Another part of the “secret” is that we trust both the philosophy and each other. When I write a line of code (or a test step or a line in a blog post or almost anything in this office), I know that it will be seen by at least one other person. I don’t want them to “reject” it back to me with seventeen different comments, so I spend the time to make sure that it’s my level-headed best effort. When they start their review, they’re going to examine my work for adherence to clean code principles, for brevity, for best approach, and they’re also going to run at least one simple test (“Does this branch at least do what the ticket says that it should do?”). They trust that I have done my best, and they offer any comments in an attempt to make my work even better.

When we approach “Unit of Work” and “Code Review” with this level of scrutiny, we find that few bugs make it into the codebase. In an odd way, QA becomes more like a game: The Developer and Reviewer “dare” the QA Engineer to find a bug, and the QA Engineer accepts the challenge in the same spirit, testing it from every angle possible, hoping to “taunt” slightly if and when they do find a bug. We’re very proud of the fact that very few bugs make it out our front door because of this process.

We apply a similar approach for the other types of work that we produce (UI/UX designs, publications, blog posts, marketing materials, etc.) because it has a proven track record. Even though I’m one of the company’s main proofreaders and editors, I know that this article will have been reviewed by at least two others. Every word, phrase, sentence, and paragraph will be the best that it can possibly be because other people will have contributed their time and talent in reviewing, improving, and/or re-shaping it.
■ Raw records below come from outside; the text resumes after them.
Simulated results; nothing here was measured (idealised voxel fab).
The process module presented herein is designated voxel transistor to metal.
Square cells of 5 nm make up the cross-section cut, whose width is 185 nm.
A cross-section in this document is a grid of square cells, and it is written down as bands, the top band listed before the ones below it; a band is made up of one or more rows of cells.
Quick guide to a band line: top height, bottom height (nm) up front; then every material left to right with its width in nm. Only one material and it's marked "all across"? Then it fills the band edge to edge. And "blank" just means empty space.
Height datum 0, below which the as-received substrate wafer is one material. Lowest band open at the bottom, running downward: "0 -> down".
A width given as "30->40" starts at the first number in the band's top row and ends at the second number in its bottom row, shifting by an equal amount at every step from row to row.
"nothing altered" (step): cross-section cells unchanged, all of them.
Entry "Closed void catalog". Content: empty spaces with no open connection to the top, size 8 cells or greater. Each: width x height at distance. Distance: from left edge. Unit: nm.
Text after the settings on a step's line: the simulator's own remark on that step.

All this points to another secret that underpins our approach to quality, summed up by Tonic Value #4: “We approach problems as a team.” QA (and Code Reviewers and Proofreaders and Editors) don’t sit in some place that separates and isolates them from everyone else. Instead, the QA Engineer sits in the same quad as the rest of the Development Team on every project. At least one Senior QA Engineer actually switches desks throughout the day, to ensure that she’s right in the middle of the team that she’s working with. No one in the company can solve any problem or do their highest-quality work without input, feedback, and assistance from others.

So there you have it: Tonic’s Secret to High Quality: Three Sets of Eyes, aka Teamwork and Trust.